The fact that memory traces may not be completely eliminated is also evident in Loftus’ (1977) false information paradigm. In this experiment, subjects are first presented with pictures of an accident between a pedestrian and a car, while a green car passes by the scene. After the pictures were presented, the subjects were asked to answer questions. The control group was asked “Did the car that passed the accident have a ski rack on its roof?” while the experimental group was presented with incorrect information in their question: “Did the blue car that passed the accident have a ski rack on its roof?”. When the subjects were asked afterwards to indicate the colour of the car, there was a shift in colour towards blue in the false-information group. However, the colour was not a complete blue but a mixed colour of blue and green, which contradicts a deletion of the old trace. Instead, the results tended to indicate some kind of interference between the two traces1. In fact, there is further evidence for the interference of different memory traces.
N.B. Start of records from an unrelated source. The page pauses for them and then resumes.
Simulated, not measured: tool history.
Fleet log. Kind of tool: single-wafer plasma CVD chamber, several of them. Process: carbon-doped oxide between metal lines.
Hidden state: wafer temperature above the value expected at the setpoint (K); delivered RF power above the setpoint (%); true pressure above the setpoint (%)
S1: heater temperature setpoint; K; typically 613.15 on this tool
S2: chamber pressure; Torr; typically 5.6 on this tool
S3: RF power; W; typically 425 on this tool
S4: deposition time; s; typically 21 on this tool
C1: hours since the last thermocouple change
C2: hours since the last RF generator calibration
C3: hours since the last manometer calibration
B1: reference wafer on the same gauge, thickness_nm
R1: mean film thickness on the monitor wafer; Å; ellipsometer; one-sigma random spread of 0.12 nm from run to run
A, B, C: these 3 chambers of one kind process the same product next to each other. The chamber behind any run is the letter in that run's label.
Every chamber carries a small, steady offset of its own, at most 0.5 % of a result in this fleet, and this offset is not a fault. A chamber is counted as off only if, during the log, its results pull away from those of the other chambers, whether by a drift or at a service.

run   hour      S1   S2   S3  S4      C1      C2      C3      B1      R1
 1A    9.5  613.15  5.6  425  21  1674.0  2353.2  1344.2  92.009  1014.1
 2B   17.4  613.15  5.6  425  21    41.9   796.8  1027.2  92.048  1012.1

Typically, memory content is associated with a retrieval cue. If this retrieval cue is later paired with other memory contents, it may be difficult to retrieve the old association and thus the old memory trace during retrieval (Anderson & Neely, 1966). We also know these effects from list learning: If subjects are asked to memorize a list with item pairings (e.g. “house” – “stone”) and later a second list that uses the same recall cues but new items (e.g. “house” – “door”), then learning the second list impairs recall of the first list. Other work, however, also pointed to the role of inhibition in forgetting to explain the results. This work has also shown that, contrary to popular belief, remembering can lead to forgetting (Anderson & Levy, 2007). The phenomenon of “retrieval induced forgetting” refers to a deterioration in memory performance for items that have not been relearned when their competitors have been learned. For this purpose, subjects first learn item pairs of a semantic category. They then have to recall some of the items in a category (“retrieval practice”), while others are not practised. It turns out that in a later retrieval phase, unpractised items of a practised category are more impaired than unpractised items of a non-practised category. This finding is interpreted by inhibitory processes between the items of a category – the retrieval of competitors leads to an inhibition of non-practised items in the retrieval practice phase. These results show that forgetting (to a non-pathological extent) is not so much an insufficient memory function, but may be a consequence of efficient information processing and storage.
1 Note that the results described here could later also be fully explained and re-evaluated by reconsolidation processes. The reconsolidation approach assumes that when a memory trace is recalled (here: questions about the pictures), the old memory trace is transformed into a retrievable, fragile state in which information can be changed or added to the existing trace (Lee et al., 2017).